The “Blue Bubble”


As mentionned in my previous entry I was in court in Luxembourg. During the proceedings, one of the thing that caught my (and a few other people’s) attention the most was John Shewchuk’s mention of a “Blue Bubble” as part of his explanations to the court.

The story goes something like this:

When information technologies evolved to support distributed architectures; it became possible to have different systems work together to perform more complex tasks by combining their resources over a network. Services based architecture are an evolution of this basic idea, making it possible to have software services that perform specific functions available on the network.

Now, for redundancy reasons or to distribute the load (or numerous other reasons) one can imagine that a single service performing a function may not be sufficient and you may need several services performing the function together. One can also imagine that you could draw an imaginary line around these services performing the same function and consider them part of this virtual bubble filled with services that perform the same function. Let’s call this the “Blue Bubble”.

In order for the blue bubble to behave consistently in the same manner, and for all services within sed bubble to behave the same they need to: all have the exact same behaviors and they may need to exchange information if the functionality they perform requires it.

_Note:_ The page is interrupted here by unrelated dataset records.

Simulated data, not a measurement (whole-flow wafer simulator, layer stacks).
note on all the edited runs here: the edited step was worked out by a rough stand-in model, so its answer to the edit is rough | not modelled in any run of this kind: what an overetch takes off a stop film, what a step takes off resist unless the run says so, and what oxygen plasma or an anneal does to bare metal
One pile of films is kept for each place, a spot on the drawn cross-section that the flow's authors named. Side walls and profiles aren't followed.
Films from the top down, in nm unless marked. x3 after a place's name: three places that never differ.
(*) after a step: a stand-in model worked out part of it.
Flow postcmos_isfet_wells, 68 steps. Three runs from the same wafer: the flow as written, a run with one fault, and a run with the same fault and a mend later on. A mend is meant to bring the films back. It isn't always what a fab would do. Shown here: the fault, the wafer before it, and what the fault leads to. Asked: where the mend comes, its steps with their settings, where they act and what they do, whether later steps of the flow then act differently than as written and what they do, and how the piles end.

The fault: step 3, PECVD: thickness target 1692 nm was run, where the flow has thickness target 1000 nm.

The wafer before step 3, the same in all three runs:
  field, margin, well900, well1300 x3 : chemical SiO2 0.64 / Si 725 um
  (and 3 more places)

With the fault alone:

Because of complexities associated with developing two pieces of software from different code base that behave the same; the reality is that the only way to achieve this ith certainty is to use the same code base for all of the services within the bubble.

Here is the punch line now….

If this particular collection of services performs authentication and authorization services this becomes even more of a concerns because any minute difference in behavior will put the entire structure at risk.